# Help on Interviews & Culinary Internship/Jobs



## le petit chef (Oct 12, 2011)

Hello, I am a sophomore at Johnson & Wales University in Providence, RI majoring in Culinary Arts/Food Service Management. I am in search of a Culinary internship, I being applying to many places though nothing is up yet. I barely have any work experience though I do have years in the culinary field, since a freshman in high school. I being emailing many of the places, though one already turn me down, even though they said they were doing the paper work for my internship already.

Can anyone advice me on how to go with the interviews?How should I approach this?

When should I call the people I being applying to? I do not wish to be a bother or rushing the process if I call too much or too early.

What are people/ facilities look for when they are interviewing a student?

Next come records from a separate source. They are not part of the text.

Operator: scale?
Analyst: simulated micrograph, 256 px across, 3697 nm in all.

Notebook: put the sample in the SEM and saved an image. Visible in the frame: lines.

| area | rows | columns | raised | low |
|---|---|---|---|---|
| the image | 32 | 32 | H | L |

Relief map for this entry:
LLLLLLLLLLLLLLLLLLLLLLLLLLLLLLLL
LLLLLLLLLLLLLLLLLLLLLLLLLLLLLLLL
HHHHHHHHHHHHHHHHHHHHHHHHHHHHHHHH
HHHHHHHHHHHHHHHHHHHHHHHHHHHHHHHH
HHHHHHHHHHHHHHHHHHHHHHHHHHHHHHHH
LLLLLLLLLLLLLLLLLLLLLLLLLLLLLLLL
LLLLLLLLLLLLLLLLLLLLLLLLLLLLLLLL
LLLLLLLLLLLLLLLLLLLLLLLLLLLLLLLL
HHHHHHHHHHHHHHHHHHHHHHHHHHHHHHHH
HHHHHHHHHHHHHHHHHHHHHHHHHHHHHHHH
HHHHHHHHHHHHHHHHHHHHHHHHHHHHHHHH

Advice would help me a lot.

Thank You!


----------



## osuchef (Aug 18, 2011)

I am an alumnus of JWU in Providence, what I did when I needed my internship was to write a resume, have the career services read through it and help edit it, then I researched restaurants in the area and started going to them in person, dressed in a shirt and tie, and asked to speak with the chef.  I ended up being hired on the spot at the second place I went.  another piece of advice and please don't take this the wrong way, but if the way you wrote your post on here is any indication as to the way you write your resume, then I really hope you ask for as much help from career services as possible.  I'm not trying to judge you or be a "troll' but if I were reading a resume with as many grammatical errors as you have in you post I wouldn't hire you because I would be questioning your intelligence.  don't forget to include with your resume a cover letter explaining that you are looking for a internship not a full time job and also if the chef takes the time to come talk to you, try to mail a thank you card.  it is a good practice to get into, it is not only nice receiving a thank you but also keeps your name in the front of the chefs mind. 

p.s. First impressions are very important; one of the first things I look at when someone comes in to drop off an app. is what shoes they are wearing, if they took the time to polish their shoes before coming in that shows and incredible amount of attention to detail.  Which is very important in a high end kitchen.


----------



## le petit chef (Oct 12, 2011)

I appreciate the advice but my resume and cover letter have been review by career services and they were fine. I have really limited places that I can go because of economic issues as well as having no car.Many of the places are far away and I'm in need of housing for my internship. Most of the interviews are through phone and to find information on the places I usually go to there websites.

Lastly, english is not my first language, I try my best with my grammar and spelling but hey thank you for the reply, I'll be sure to take your advice.Hope it helps me in the long run.


----------